Friday, November 13, 2015

"The Music of Writing" by WhyCough

 Gustave Flaubert once said, “I am irritated by my own writing. I am like a violinist whose ear is true, but whose fingers refuse to reproduce precisely the sound he hears within.” Frequently, this is how I approach my writing; I know what I feel and I can see the words painting pictures in my head, but they never seem to correctly decipher from internal thoughts to external pages. This has happened since the beginning of my relationship with writing.

In my early years, my mother was a librarian, so she spent much of her time planting me in gardens of books and watering me with words so I might grow to love ink and paper like she did. She succeeded. As a child, I was endlessly reading whenever I could find the time: during class, before sports practices, during dinner. Because of this premature passion for words, I became just that- “a violinist whose ear is true.” I was aware of all the ingredients that melded together to form a good story. To me, in writing, there was a canyon between right and wrong, light and dark, beauty and imitation, and I found it within myself to desperately try and recreate the allure I found reading my favorite texts.
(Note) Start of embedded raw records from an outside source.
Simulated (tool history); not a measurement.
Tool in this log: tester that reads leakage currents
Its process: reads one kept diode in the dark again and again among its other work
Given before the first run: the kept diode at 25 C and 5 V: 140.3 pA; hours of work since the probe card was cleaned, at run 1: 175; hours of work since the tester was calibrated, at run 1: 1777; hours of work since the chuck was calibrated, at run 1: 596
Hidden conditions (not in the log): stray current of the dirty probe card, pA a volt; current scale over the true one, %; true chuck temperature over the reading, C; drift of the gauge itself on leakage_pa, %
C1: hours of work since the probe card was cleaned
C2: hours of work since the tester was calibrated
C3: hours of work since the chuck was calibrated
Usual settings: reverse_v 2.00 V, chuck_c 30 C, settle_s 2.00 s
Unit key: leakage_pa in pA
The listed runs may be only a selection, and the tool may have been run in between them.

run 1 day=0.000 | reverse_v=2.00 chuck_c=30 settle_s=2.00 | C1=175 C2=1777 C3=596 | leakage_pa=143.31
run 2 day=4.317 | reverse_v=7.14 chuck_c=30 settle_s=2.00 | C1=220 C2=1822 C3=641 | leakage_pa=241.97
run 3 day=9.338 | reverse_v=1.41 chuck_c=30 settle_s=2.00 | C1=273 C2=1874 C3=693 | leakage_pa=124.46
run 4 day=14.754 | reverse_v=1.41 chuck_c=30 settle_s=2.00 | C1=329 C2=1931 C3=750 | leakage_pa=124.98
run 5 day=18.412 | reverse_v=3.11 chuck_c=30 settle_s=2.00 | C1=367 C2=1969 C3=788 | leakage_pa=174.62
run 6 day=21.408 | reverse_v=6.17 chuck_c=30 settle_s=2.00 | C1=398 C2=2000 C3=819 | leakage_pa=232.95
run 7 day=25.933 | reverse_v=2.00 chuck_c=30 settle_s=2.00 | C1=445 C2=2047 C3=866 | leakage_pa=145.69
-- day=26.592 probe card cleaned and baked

As a result of this, when I started writing, I became my own biggest critic. It was a perpetual cycle: I would write a sentence, stare at it, dismiss it as trash, then delete it. The process I endured could be described flawlessly in one word: frustrating. My expectations for perfection stifled my ability to compose. The never ending battle between who I am and who I should be as a writer was suffocating. To this day, I still wrestle with these chains of excellence. As Voltaire said, “the best is the enemy of the good,” and I have learned that I need to be able to completely unleash my thoughts uncensored and unedited without worrying about their exact quality that I envisioned. Through this, I am able to actually produce work, instead of being smothered by mulling over insignificant details.

Sometimes, words lose their meaning once they begin the journey from the head to the pencil. Frequently, there is mistranslation. It worries me that, like the violinist struggling to reproduce their inner cacophony, I will be unable to fully duplicate my thoughts. In my opinion, there is always a sense of beauty that is lost when attempting to put phrases to a feeling. Writing is enchanting, but from time to time, pure wordlessness is the greatest magic of all, because it means that there is part of the human experience that can’t be computed, digitalized, or understood. Some things can’t be watered down to letters on a page.


Despite this, writers have the hardest job: trying to make the intangible something we can touch.